A Mulligan for Bobby Jobe: A Novel
I stayed up late a couple Saturday nights ago to finish this novel. The payoff came immediately, with a Sunday round the next day that was 6 strokes under my handicap.
Thanks, Bob.
A Mulligan for Bobby Jobe is not really a golf instruction manual in disguise. However, the redemption story of a PGA golfer returning to competition after being blinded by lightning happens to include some great playing advice for golfers of all types.
That’s just a side benefit to the real intent of the novel.
Cullen explores the ways that people recover from what happens to them, through an unusual collection of characters.
As the novel begins, Bobby Jobe is trying to beat two things at once during the final round of the PGA championship—other golfers, and his own tendency to choke under pressure while in the lead. Jobe, whose immaturity is set out with a few deft passages, becomes distracted by some female eye-candy in the gallery, much to the annoyance of his caddie Henry Mote, the narrator. Jobe’s inability to focus leads to disaster, both during and after the round.

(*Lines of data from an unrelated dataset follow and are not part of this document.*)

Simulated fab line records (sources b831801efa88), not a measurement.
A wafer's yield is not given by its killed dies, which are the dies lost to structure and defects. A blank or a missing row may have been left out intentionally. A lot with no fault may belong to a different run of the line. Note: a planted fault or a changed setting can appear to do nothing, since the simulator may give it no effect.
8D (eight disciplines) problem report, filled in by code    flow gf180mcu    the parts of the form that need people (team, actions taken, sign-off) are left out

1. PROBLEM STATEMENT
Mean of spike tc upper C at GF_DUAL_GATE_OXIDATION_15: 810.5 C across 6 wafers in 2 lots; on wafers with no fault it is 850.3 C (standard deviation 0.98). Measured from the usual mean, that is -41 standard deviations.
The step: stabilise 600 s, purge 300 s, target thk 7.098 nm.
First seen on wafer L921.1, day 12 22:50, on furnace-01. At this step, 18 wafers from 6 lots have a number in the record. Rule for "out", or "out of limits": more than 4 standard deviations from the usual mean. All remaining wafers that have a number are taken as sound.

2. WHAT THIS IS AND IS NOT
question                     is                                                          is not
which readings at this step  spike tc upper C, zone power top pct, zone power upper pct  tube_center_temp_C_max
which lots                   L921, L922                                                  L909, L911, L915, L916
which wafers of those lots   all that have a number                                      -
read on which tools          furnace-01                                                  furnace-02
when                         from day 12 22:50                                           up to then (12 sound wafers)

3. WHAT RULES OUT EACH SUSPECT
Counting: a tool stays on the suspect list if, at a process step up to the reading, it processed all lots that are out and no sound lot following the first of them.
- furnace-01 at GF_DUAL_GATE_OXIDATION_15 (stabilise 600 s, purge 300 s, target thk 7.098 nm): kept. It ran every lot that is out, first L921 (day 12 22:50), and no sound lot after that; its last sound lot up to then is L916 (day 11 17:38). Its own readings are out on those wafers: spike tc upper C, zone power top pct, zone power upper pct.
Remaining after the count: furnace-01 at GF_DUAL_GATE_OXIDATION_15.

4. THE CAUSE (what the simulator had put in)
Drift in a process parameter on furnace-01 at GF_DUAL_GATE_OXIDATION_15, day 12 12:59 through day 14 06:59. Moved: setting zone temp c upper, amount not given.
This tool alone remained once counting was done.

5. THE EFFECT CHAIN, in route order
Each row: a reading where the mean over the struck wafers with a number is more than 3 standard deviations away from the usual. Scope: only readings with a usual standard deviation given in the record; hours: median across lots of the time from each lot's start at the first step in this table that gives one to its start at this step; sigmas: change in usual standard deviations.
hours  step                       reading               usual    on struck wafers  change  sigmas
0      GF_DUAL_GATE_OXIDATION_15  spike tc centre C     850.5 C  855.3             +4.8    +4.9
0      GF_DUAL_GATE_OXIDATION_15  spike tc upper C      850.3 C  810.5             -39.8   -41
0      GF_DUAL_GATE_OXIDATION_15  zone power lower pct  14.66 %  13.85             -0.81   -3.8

Mote has his own problems. His own immaturity causes him to react unprofessionally in reaction to Jobe. It leads to a major flare-up, his departure from the course back to his home, and to some extent Mote’s guilty feeling that he helped create the conditions that led to Jobe’s blinding.
Mote’s home situation after he leaves the Tour is no bed of roses, either. His mother, Eudora, struggles to keep the family’s little 9-hole public course going, despite the poor economy in the Virginia coal region. Henry’s father Clayton, a professional golfer himself, abandoned the family when Henry was a young teen in at least two ways—literally and mentally.
Cullen displays unusual sensitivity in describing the insidious effects of the mental illness that afflicts Clayton. The fractured relationship between the father and the son is another focus of the novel, and will be all too familiar to many readers in several respects, even without the added element of psychiatric trauma.
Angela Murphy, a rehabilitation counselor, works with Jobe to recover from his accident. She determines that not only should Bobby return to golf, he should also use Henry Mote to assist him.
Though talented in her field, as shown with several vivid examples throughout the book, Angela herself has a troubled past, especially in her relationships with men. Henry is attracted to her, but can’t help notice that the counselor is intrigued by the charismatic Jobe. Henry’s often painfully lame efforts to change her romantic focus are not only frequently funny, but also illustrate how much Henry has to learn about relationships on and off the course. Fortunately, he’s a fairly quick study.
In preparing for this novel, Cullen worked as a caddie on the PGA Tour, and also drew upon his previous work with Bob Rotella in the series of books starting with Golf is Not a Game of Perfect. During those years Cullen became acquainted with Pat Browne, a winner of many U.S. Blind Golfer’s Association Championships, and the novel clearly draws upon those contacts.
For the formerly sighted, at least, blind golf requires an intense focus and a highly developed ability to visualize. Initially that sounds a bit cruel when writing about blindness, but as Cullen describes Jobe’s recovery and rehabilitation, that’s what comes across. Mote narrates how he learns to set Jobe up for his shots, and learns how to describe the surroundings so that Jobe can make his shot.
The reader discovers that the process of preparation is not really different for blind golfers than it should be for those who can see. It just requires a close relationship between the caddie/coach and the player. The novel’s primary story line develops this theme, and is the reason why it’s also a useful guide to playing golf.
For example, Jobe learns a tip I first read in Golf is Not a Game of Perfect. Fred Couples described for Cullen that when he has a particular shot to make, he simply remembers his best similar shot in the past, and tries to repeat it. I can personally vouch for the fact that this tip works.
One of the other nice things about this novel is the way Cullen fits real PGA golfers into the action, such as David Frost and especially Jay Delsing. Cullen’s prior experience in working with and writing about the Tour players shows in the novel, even when he creates a fictionalized player or two. Readers learn a bit about what it’s really like to play golf at that level, for the Tour player and his caddie.
Cullen’s prior work as a novelist also shows here, in that the characters that should be three-dimensional meet that requirement. That can’t be said for others who attempt fictional treatments relating to golf. No character is wholly good or wholly evil. Instead, they are fully realized, flawed human beings, whose stories remain intriguing throughout the book.
This is a truly enjoyable golf novel that goes well beyond the normal confines of sports fiction. I highly recommend it.